ARCHITECTURAL: Styling Sheet Metal Into Bold Canopies

Multi-component systems at two retail grocery sites required attention to detail, careful coordination and a dedication to teamwork.

Liberty Sheet Metal uses aluminum composite material as a longer lasting and lower maintenance alternative to wood and stone for retail canopies.

Liberty Sheet Metal has evolved and grown with the expanding architectural sector, embracing the growing range of specialty products, a variety of finishes and demand for sheet metal that makes a statement. This was the case on a national retail grocer’s two Michigan sites that called for a multi-component cantilevered Mapes canopy system—with detailed specifications on a tight timeline.
Liberty’s architectural sheet metal projects are generally developer-driven, says Justin Becker, project manager and estimator. For this project, the general contractor had partnered with Liberty on previous projects, so the company was a natural fit when awarded the contract. 

“The client came with specific details on what was required, and it was very important to follow all of those,” Becker says. One of the critical specifications included a custom brand color. “We had to be sure all measurements and instructions were coordinated and cross-referenced, as well as gather all the dimensions and know how different sheet metal products tied in together.”
The back-to-back projects were a testament to Liberty’s teamwork, attention to detail and the company’s knowledge of the market’s architectural products. “Most jobs, you can do a shop drawing and start off with the field team, communicate in the beginning and then it’s on coast,” Becker relates. “This one, it was the daily details. And we planned for it nearly a year ahead of time.” 

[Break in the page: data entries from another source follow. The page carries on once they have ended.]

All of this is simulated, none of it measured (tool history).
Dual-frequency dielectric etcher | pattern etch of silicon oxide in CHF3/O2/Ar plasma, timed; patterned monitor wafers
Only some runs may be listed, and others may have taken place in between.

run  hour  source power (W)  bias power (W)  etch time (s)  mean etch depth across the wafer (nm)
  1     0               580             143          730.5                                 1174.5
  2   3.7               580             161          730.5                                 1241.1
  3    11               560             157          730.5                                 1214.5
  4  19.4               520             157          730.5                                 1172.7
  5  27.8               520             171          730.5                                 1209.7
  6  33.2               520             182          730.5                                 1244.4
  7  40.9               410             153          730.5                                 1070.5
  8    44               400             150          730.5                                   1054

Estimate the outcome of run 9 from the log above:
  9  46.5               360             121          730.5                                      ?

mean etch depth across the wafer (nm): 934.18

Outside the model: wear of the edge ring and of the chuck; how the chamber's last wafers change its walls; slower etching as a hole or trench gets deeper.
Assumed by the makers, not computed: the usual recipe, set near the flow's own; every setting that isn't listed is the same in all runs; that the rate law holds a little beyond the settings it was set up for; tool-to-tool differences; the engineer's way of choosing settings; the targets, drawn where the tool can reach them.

A Combination of Components
“The metal world is evolving, and clients are liking aluminum composite material (ACM) and what it can do, so we are seeing a transition from wood, stone and finish carpentry into ACM on exteriors and interiors,” Becker says. 

Sustainability is one reason, and maintenance is another. “We can introduce aluminum products that look like other materials — whether it's an insulated panel with a tough stone look to it or an aluminum panel with a nice, woodgrain finish — and you’re getting sustainability and a great finish warranty,” he explains. “If you were to use real wood, your longevity is lower, and the owner is really looking at long-term maintenance. Some of these pieces are installed at high heights, where maintenance could be difficult.” 

The retail grocery sites called for several components: Stonewood architectural panels (compact laminate), an insulated backup system, furring and hat channels, concealed fastener corrugated panels with an insulation system, and Mapes canopies. 

Additionally, the projects required custom cart corrals that mimic the look of the canopies. The traditional steel-framed roof structures required specialty pieces such as 6-inch soffit panels. “We coordinated with other manufacturers to make that happen,” Becker says, emphasizing the level of organization necessary to complete these projects on time and on budget. 

Working in Concert 
The 95- and 45-foot-long Mapes canopies project 5 feet off the buildings. Specifically, the product is Mapes’ Super Lumideck all-extruded, pre-engineered canopy for high-load applications. They include cantilevered, custom-color fascia on soffit panels.

Becker explains, “There is a good amount of parts to the system, and being cantilevered, we needed outriggers or posts coming out of the building every 4 feet that attach to the structural steel,” he describes. “We had more than 100 holes for just one canopy that were drilled at ½-inch diameter and 12 inches long through tube steel into the building. Those were challenging to work through.” 
At one point, eight field team members worked on just the Mapes canopies. 

The products are fabricated by the manufacturer and delivered in parts to build on-site. “Once you know how to put them together, you get into a rhythm and understand the system’s nuances,” Becker says.

The field team worked in concert on the first building’s system and then applied what they learned onsite for the second location. “When you get to do something twice, you can work out the kinks, and that rarely happens in this business,” he points out. 


The depth of the canopy system was critical. “It ties into the Stonewood panel system, so the reveal on that was important,” Becker adds, relating that the sequence of installation was vital for insulation, furring and panels. 

When attaching the Mapes system, holes were drilled, and the piece was bolted in. “The drywall contractor had to wait for us, and overall there was a lot of on-site coordination with different contractors,” Becker relates. Sometimes, this was a drag on productivity. But it was necessary. 

The crew, shop and contractors were constantly reviewing architectural and shop drawings. “It took a lot of coordination between me, the shop that was fabricating the trims and custom components, working with different manufacturers, field superintendents, foremen and having all hands on deck to push to get this done,” Becker says. “It confirmed that there is no project we can’t tackle.”